Wednesday, February 18, 2009

Is Zen Naturalism a Religion?

The question may arise, “Is Zen Naturalism a religion?” And of course, the response completely depends on how “religion” is defined. Richard F. Gombrich, in his excellent book, Theravada Buddhism: A social history from ancient Benares to modern Colombo, mentions a monk who told him, “Gods are nothing to do with religion.” For all Buddhists, gods are powerful beings who are seen as capable of granting worldly boons, but who themselves are not omnipotent nor omniscient, nor are any seen as a creator. And, like all other beings throughout the world system, they are subject to birth, decay and death.

For Buddhists, religion is a soteriology. Religion is a matter of proper understanding and practice of the Dharma with the purpose of attaining liberation which is seen as the complete eradication of greed, hatred and delusion. For traditional Buddhists, a person who accomplishes this is truly happy – the only happiness which is not transient and conditioned. For such a person, once the body dies, he or she will not be reborn, and thus will never have to suffer and die again. As Gombrich makes clear, “For Buddhists, religion is what is relevant to this quest for salvation, and nothing else.”

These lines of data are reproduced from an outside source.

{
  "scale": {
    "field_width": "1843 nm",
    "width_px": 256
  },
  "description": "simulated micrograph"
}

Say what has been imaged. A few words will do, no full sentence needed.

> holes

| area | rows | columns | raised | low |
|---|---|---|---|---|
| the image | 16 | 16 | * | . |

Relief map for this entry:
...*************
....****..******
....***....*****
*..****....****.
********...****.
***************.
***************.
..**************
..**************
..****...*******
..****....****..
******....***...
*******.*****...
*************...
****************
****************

This soteriological approach to religion is akin to yoga, and the words themselves have a similar meaning. Religion comes from the Latin religio which means ‘to bind back’ and yoga has the meaning of uniting or yoking. Such a religion is often characterized as a ‘path.’ While Gombrich states that such a religion is primarily one of belief, I think it more accurate to say that the only belief needed is one that agrees with the hypothesis that life as commonly lived and thought about is a state of delusion and bondage, and that it is possible to wake up to truth or reality. Then, a kind of faith is required that is open to testing the practices to see for oneself. It is actually less an orthodoxy than an orthopraxy. And this has been true, historically, for Buddhism. Splits in the sangha were generally based upon differences in practice and not in doctrine.

Another kind of religion is one Gombrich calls “communal” and is characterized as a pattern of action, solemnizing major milestones in a person’s life such as birth, puberty, marriage, and death as well as celebratory rituals, benedictions etc. It is more social and centered around the ordering of society.

Hinduism, while giving forth various soteriologies, is primarily a communal religion, conceptualized and codified in Brahmanical law books. For instance, marriage occupies the most important position among the sixteen sacred rites of India, after which, one is seen as entering into the householder’s stage of life. The Buddha couldn’t care less about marriage, and in fact saw it and all other aspects of communal religion as something to be left behind as having nothing to do with liberation – and even, in fact, being obstacles to it! For most of its history, Buddhism had no such rite as a Buddhist wedding.

So, Zen Naturalism is, and can be considered, a kind of ‘secular religion’ or yoga as it too is soteriological at base. Only here, liberation means to be liberated from our conditioned reactivity and false identifications. It is not the world-wary attempt to leave the world altogether that is found in early traditional Buddhism. But also, as a contemporary movement, and one that does not reject the world, it is also a ‘communal religion’ that celebrates life in community and society. As such, it calls for active engagement to better life and the world for all beings. And rituals of celebration are designed to create meaningful relations among the various beings and experiences of the world.

In any event, Zen Naturalism does not need to seek meaning and validity in any transcendent realm. Zen Naturalism leaves most metaphysical questions open, including whether there is anything truly existent that is ‘metaphysical.’ That this may mean we must re-define 'physical' is also an open question.